The world's largest aircraft, the Airlander 10 airship, is ready to fly again after its crash last summer, but the company behind the blimp is not giving a timeline for takeoff.
British firm Hybrid Air Vehicles makes the Airlander 10 which has been dubbed the "flying bum" by the press. In August, 2016, the blimp experienced a heavy landing and the front flight deck sustained damage.
On Monday, Hybrid Air Vehicles said it had made a number of improvements to prevent a repeat of the crash, and the Airlander 10 is ready for another test flight. The company has added an "auxiliary landing system" which allows the aircraft to land safely. The device, essentially a pressurized air cushion which makes contact with the ground to stop the blimp, has been fitted in front of the main landing gear.
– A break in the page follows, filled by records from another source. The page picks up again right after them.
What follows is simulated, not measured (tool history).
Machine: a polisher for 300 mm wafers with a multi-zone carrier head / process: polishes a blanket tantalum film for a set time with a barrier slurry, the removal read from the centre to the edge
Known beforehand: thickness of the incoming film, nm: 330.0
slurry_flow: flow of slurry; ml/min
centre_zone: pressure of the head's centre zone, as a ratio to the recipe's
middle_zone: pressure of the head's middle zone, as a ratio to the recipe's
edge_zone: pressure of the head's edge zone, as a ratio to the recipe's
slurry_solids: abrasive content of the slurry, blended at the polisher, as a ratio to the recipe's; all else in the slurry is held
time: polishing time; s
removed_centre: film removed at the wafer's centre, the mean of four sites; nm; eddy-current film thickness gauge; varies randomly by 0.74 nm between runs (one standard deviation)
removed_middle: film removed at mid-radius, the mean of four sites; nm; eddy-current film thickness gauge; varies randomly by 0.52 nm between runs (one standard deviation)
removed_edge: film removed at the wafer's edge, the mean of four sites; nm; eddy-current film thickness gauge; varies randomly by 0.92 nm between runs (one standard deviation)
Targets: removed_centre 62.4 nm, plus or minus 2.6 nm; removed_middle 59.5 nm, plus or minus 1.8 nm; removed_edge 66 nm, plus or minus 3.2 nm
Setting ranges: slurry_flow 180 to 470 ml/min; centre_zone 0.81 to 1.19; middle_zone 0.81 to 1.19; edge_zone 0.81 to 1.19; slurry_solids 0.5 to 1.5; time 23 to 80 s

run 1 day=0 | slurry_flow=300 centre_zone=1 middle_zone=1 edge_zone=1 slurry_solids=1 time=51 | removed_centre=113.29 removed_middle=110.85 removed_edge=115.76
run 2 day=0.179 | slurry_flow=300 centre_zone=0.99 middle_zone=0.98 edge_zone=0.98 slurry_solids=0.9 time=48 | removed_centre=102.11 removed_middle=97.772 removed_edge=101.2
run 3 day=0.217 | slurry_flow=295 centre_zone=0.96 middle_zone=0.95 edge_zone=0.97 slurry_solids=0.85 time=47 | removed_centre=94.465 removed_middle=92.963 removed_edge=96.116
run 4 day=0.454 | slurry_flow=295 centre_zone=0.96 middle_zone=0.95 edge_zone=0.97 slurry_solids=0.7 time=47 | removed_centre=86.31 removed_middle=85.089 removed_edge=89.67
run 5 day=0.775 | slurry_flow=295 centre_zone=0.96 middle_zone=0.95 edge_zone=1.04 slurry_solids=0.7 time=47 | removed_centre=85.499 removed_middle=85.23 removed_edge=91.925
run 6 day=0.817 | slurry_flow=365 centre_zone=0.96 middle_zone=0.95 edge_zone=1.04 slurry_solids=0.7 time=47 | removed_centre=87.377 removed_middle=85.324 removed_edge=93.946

Hybrid Air Vehicles said that it has also improved the ground system where the airship moors. The firm also analyzed the telemetry data and video and audio from the aircraft and ground. It then fed these into the simulator which will allow it to train crew better.
"This will help the crew if they are again called upon to respond to unexpected events such as last August's unplanned steep approach to the airfield, which was caused by the mooring line hanging down underneath it," Hybrid Air Vehicles said in a press release.
A rigorous testing and training program is underway to prepare for another test flight, but the company did not give a specific date, only saying that "achieving a safe flight is the priority".
Hybrid Air Vehicles said that its insurer, Allianz, "have helped us significantly in the phase after our heavy landing", without giving any details about terms of the insurance contract.
The 302 feet long Airlander 10 is vying to become a leader in the hybrid aviation industry, which could be worth $50 billion over the next 20 years, according to companies building these aircraft.
"What a hybrid aircraft can do is very efficiently carry a heavy load and that heavy load can basically be three things - people, cargo or it can be fuel - and it has ultra-long endurance," Chris Daniels, head of partnerships at Hybrid Air Vehicles, one of the companies developing an airship, told CNBC last year, explaining the appeal of the aircraft type.